Specific deductions: security expenditure: qualifying assets
S81 Income Tax (Trading and Other Income) Act 2005
The deduction for personal security expenses applies to expenditure incurred in connection with the use or provision of an asset or service which improves personal security.
’Asset’ includes equipment and a structure such as a wall. So, items such as alarm systems, bullet resistant windows, floodlighting, reinforced doors and windows and perimeter walls and fences will qualify. The right to a deduction is not affected by the fact that the asset may become fixed to land or that the trader may be or become entitled to the property in the asset (or, if the asset is a fixture, to any interest or estate in the land concerned).

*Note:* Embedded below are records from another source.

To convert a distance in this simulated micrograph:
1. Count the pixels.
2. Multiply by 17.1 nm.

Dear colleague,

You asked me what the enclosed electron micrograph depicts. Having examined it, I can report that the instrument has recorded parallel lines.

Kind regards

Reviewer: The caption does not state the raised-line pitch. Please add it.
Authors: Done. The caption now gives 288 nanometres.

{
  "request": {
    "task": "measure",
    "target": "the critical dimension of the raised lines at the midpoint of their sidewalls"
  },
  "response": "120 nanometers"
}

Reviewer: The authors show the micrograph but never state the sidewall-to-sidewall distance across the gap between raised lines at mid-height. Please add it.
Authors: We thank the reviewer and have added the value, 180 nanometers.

Rent paid to concerns specialising in the provision of alarm systems is allowable. Any installation charges which the trader is called upon by the agreement with the supplier to incur will normally be disallowable capital expenditure, although capital allowances may be available.
The following do not qualify as security assets:
- cars, ships or aircraft,
- living accommodation,
- a dwelling,
- grounds appurtenant to a dwelling.
What is a ‘dwelling’ is not defined. The word therefore has its normal meaning. In particular it includes a flat used as a residence, but a block of flats is not a single dwelling. A flat above business premises where the taxpayer lives (as in Mason v Tyson  53TC33) would also be a ’dwelling’.
The meaning of the expression ‘grounds appurtenant to a dwelling’ is also not defined, so takes its normal meaning. Guidance on the normal meaning of the similar concept of ‘garden or grounds’ for the purposes of private residence relief from Capital Gains Tax is at CG64350 onwards.
A service includes such things as the provision of security guards or bodyguards.